THE SHOW THAT YOU KNOW AND LOVE!
Aspiring writers have asked me over the years, “Which show should I spec?” I always ask, “Which show do you like? Which one do you watch every week?” If they come back with, “Well, I guess the one I like the most is Two and a Half Men, but I heard from a friend that it's smarter to write something cool and hip like Entourage.” I take a deep breath and ask, “But do you love Entourage? Have you seen every episode or almost every episode?” And if they say, “Actually, I don't have HBO, so I've only seen it once or twice, but I want to write the smart show! I want to write the one that's trendy and hot!” I draw in a deeper cleansing breath and calmly reply, “But the one you watch and the one you love is Two and a Half Men! “Yeah, but my friend said.”
As you're trying to pick the right series to spec, please don't listen to your friends. Don't listen to the people in your writing class. Don't be swayed by something you read on the Web.
Write the show that you know and love!
Why?
What's the purpose of writing a spec script in the first place? To show off your talent, right? To prove to some producer somewhere who is in a position to give you a job that you have the chops to write his show. What gives you the best shot at impressing this producer? Doing a passable job on a hip, trendy show that unfortunately you don't really know very well, or doing a great job on a show that you love because you already know that show inside and out?
It does you no good to try to write a show that you don't like or don't know extremely well. You'll do a lousy job. You will! And you won't have any fun while you do it. No one is paying you to write a spec script, so if you're going to put in a lot of time and energy for no money, you might as well enjoy yourself. You'll do much better work if you're happy.
If you've read something on a “break into show business” website that says that the hot spec in Hollywood right now is Entourage or Everybody Hates Chris, but you don't love either of those shows, or you don't watch either of them all the time, why are you twisting yourself into a pretzel to write them?
If, later on, after your Lucky Break, someone is suddenly paying you to write a show that you don't know very well, then you can twist yourself into a pretzel. But why do it now when you're trying to show off your talents in the best possible light?
Write a show that you love, even if it isn't “hot,” or even if you're going against the advice of your friends.

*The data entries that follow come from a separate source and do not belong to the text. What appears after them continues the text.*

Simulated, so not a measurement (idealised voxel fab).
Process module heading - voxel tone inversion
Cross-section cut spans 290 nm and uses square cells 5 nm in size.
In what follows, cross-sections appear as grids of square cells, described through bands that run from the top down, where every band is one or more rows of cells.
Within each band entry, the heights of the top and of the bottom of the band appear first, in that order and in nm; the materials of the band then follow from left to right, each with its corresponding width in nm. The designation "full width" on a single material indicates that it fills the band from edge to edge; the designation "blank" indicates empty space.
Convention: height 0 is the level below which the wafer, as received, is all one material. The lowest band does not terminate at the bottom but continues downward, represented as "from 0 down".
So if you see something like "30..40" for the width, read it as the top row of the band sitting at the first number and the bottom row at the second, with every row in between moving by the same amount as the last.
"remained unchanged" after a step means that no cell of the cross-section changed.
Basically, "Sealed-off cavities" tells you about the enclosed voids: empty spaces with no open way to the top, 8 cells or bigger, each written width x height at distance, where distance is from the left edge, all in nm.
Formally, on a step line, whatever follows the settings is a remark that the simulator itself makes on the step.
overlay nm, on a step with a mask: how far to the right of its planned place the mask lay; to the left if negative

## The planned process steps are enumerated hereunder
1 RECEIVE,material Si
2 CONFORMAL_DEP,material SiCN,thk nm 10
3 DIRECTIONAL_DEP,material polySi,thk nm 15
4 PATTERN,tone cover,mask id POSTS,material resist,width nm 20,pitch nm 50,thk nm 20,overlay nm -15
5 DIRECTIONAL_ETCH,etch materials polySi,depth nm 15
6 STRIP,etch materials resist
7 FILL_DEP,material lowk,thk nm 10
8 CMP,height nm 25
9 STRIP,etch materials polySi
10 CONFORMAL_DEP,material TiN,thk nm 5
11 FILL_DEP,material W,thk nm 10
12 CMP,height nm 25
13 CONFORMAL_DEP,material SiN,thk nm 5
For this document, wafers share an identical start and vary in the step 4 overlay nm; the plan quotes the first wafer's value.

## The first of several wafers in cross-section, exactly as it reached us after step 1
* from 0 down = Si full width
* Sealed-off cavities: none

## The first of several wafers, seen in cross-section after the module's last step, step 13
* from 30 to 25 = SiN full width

If you love a show, you already understand that show better than any other show. If you love a show then you watch it every week (or every day if it's already in syndication). You know the characters, you know the tone, and you know what kinds of stories they like to do. You know what stories they have already done. Knowing what stories they have already done is another great reason to spec a series that you love. If you've seen every episode, you reduce your chances of telling a story that they've already told. We'll get into what specific story you should tell in the next chapter, but for now, let's agree that in your spec episode you want to find a story that hasn't yet been explored on your favorite series. You can check the Web and get story synopses for all the past episodes, but if you actually watch the series all the time you'll have a better chance of coming up with a story area that the writers of that series haven't yet touched on. And you'll know what stories to avoid.
Go with what you know!
Even if your friend's cousin who works in the mailroom at CAA says to write Entourage, if you love Two and a Half Men, if that's the show you know, then that's the one to spec! You'll do a better job! If you love Entourage and you watch it every week, write that one.
“HEAR IT IN YOUR HEAD”
When you're writing for TV, you are writing someone else's characters. You're speaking with someone else's voice. Don't you want to be as familiar with those characters and that voice as possible? How do you get to know someone else's voice? By listening to it all the time!
If you're like me, you've watched every episode of Seinfeld seventy times. Even while Seinfeld was still on the air, I could hear that series in my head. If I think about Seinfeld right now, I can hear Jerry and Elaine and George and Kramer. I “do” Kramer for my wife all the time. She'll ask, “Are you sure you're ready for that meeting?” I'll strike a Kramer pose, point my index finger, and say in my hipster Kramer voice, “Oh. I'm ready.” I can hear Seinfeld in my head because I've seen it so many times.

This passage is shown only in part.